Emphasizing the importance of consumption in economic growth goes a little against the grain of traditional economic principles, which state that productivity gains are the ultimate, long-term driver of economic growth. A good example is Moore’s Law, which states that processor speeds double every two years. So if you’re in an industry that depends on computers, like complex manufacturing or assembly, and every two years your computing costs go down, so does the price of your goods, which means more goods that people can consume.

However, there’s a wrinkle in Moore’s Law. Processor speeds aren’t magically getting faster just because. Rather, gains in processor speed scale to research and development (R&D) budgets for chip manufacturers. R&D budgets can only grow if there is a growing market for those chips. So if the demand stopped, the R&D would stop, and processor speeds would stay the same.

Human demand is the tail that wags the dog of technology and productivity gains. We need stuff, which summons inventors to make said stuff. Capitalism means these makers compete with each other for efficiency. True, the more efficient they are, the more stuff we get. But it’s human demand that rules everything.

Sometimes an unexpected miracle in productivity gains comes along, like the Internet, but that has mainly improved the efficiency of the service sector, which obeys different rules, as opposed to manufacturing. Consider electricity’s impact on the Industrial Revolution versus the Internet’s impact on the Service Revolution. Electricity made the delivery of transformed raw materials — i.e. goods — radically more efficient. Any country that has undergone an Industrial Revolution has also undergone radical economic growth. While the Internet has sped up the delivery of services, though, subsequent economic growth has not materialized.

Economically, Japan’s Lost Generation is a preview for the rest of the developed world

Gains in productivity spring from gains in consumption, but consumption isn’t growing as fast anymore. Economists commonly look at household final consumption expenditure (HFCE) to measure consumption. Based on data available on The World Bank’s website, the U.S. has a 10-year average growth rate of around 1%, whereas in 1969 it was around 3%.

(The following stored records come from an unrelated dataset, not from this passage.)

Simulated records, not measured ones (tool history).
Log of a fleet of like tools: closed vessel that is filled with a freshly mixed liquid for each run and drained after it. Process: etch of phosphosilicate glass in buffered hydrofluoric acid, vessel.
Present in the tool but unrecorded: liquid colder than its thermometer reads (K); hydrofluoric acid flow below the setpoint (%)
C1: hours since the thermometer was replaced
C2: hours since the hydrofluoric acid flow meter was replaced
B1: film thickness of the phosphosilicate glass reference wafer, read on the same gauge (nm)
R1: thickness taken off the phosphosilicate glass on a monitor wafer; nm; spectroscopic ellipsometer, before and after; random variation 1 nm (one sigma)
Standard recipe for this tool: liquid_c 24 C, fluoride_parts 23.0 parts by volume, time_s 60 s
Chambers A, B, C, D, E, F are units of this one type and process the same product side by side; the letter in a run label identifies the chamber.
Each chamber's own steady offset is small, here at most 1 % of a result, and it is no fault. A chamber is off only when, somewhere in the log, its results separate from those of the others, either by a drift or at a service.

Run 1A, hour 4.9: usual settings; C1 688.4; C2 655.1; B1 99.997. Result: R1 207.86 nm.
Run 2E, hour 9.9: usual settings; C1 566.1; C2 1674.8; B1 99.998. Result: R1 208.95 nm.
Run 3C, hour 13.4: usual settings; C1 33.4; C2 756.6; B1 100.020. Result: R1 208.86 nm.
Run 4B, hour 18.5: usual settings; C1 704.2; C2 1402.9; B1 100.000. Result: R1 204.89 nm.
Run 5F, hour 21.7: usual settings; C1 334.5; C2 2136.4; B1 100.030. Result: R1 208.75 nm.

But these numbers are potentially over-inflated for our purposes because they include rent, which is up in developed countries. If instead of narrowly looking at GDP, we were to define good economic activity as a country making a lot of stuff and using a lot of stuff, then rent wouldn’t count. The land is still the same stuff, it’s just a whole lot more expensive. So if we account for the possible growth in rent, the consumption growth rate may actually be negative.

The same is true for other rich countries, some of which have gotten to that 1% consumption level earlier than others. Before the 1997 Asian financial crisis, Japan’s HFCE growth was around 3%. Since then it’s been less than 1%. Twenty years later, Japan’s GDP growth has averaged less than 1%. And Japan has had a mature, diversified economy, as well as some of the brightest economists and corporate managers, so they should have rebounded a few years after the crisis. Consumption and production should have more than prevailed over any down cycles or bubble bursts after twenty years. Japan’s Lost Generation is potentially a preview of what’s to come.

The developed world is reaching the limit of what it can consume due to the limits of human attention span

Part of the reason consumption has slowed down is because many productivity gains have only impacted services and soft goods. Soft goods, as opposed to hard goods, are a hybrid of goods and services. For example, a great episode of Game of Thrones requires a lot of services, as opposed to a Cadillac, which requires a lot of raw materials.

Hard goods can be made cheaper because of science and engineering. But how much more automated can the process of making a car get? How much cheaper can it ever be to produce a road? Productivity gains are supposed to lead to more consumption, which is economic growth, but we may be hovering close to the limit on productivity gains for hard goods.

When it comes to personal consumption, we have limited time and energy, plus we have limited needs. Going back to the car analogy, we could buy and discard a new car every day, but we don’t need to, nor do we want to. Theoretically we could stream ten TV shows at once, but again, we don’t have the time or energy to do so.

Perhaps our consumption could increase in complexity. An episode of Game of Thrones requires more economic activity to produce than a radio program, so in that sense, we have grown in our consumption of soft goods. But complexity isn’t the reason we buy things. Simple, cheap pleasures, like puzzle video games (Minesweeper, Bejeweled, et. al) are often all it takes to keep us occupied. So potentially, the complexity of what we consume, and the amount of engineering needed for basic and low-grade epicurean needs or wants, has plateaued, making the future similar to that depicted in Wall E.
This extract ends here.